Alex’s Dream

I find myself in a circular and dimly lit room with two doors on either side of me and one in front. The door in front of me is red, the door to my right is blue, and the door to my left is white. I’m sitting in a hard plastic chair, looking anxiously at each door, trying to decide which one to go through. I notice that each door has an eerie green light emanating from it. I stand up and my dream-self decides it would be reasonable to go through the red door. I’m not sure if it’s because this door looks less ominous, or if it’s because I like the colour red. I open the door and step through what looks like a portal.

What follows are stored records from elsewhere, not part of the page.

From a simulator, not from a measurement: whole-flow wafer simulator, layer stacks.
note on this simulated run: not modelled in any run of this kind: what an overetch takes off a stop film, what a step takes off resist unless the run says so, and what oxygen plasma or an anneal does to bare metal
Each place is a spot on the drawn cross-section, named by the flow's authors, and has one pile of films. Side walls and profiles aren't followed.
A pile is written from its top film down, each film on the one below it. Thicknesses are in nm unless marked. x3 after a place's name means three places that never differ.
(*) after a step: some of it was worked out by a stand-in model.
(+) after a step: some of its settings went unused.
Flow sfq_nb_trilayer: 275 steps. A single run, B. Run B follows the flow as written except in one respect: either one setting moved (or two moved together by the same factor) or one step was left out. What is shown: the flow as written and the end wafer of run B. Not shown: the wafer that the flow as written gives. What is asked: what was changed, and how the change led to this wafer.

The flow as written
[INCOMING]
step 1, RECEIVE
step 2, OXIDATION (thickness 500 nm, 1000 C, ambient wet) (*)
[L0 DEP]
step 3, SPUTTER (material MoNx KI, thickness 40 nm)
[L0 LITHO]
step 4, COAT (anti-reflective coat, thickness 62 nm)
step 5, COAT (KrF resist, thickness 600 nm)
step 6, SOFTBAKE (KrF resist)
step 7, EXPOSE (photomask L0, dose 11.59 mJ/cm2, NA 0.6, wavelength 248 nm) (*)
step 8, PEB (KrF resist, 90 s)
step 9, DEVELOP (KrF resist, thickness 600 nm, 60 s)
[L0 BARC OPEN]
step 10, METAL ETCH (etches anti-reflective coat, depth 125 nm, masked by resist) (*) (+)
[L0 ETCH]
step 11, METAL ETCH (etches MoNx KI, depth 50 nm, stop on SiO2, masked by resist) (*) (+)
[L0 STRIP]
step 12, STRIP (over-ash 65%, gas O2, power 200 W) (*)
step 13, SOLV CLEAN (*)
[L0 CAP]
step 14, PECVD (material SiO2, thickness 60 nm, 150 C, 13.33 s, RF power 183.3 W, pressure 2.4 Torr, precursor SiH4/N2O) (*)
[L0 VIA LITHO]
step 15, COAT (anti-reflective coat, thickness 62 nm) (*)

The portal transports me into the interior of some sort of underground military base and shopping mall. It’s disconcerting to see clothing stores and coffee shops juxtaposed with stalactites and mounted gun turrets. Surrounding me are people just as bewildered as I am, and lots of them have strange wounds and burn marks. Soldiers with odd looking weapons are guarding us. All of a sudden, a large section of the cave’s ceiling collapses and aliens with ray guns start pouring in. As the soldiers and the aliens start fighting, I run for my life. I can only guess a flying saucer is shooting at the base, causing it to shake with chunks of rock flying down. Unfortunately, as I’m running up an escalator, a large chunk of rock falls on me. However instead of dying, I just end up right back where I started. That the soldiers and the aliens are scoring points on each other rather than dying indicates that my brain has decided to put me in some sort of weird video game dream. After several attempts, I eventually make it out of the base and escape the aliens.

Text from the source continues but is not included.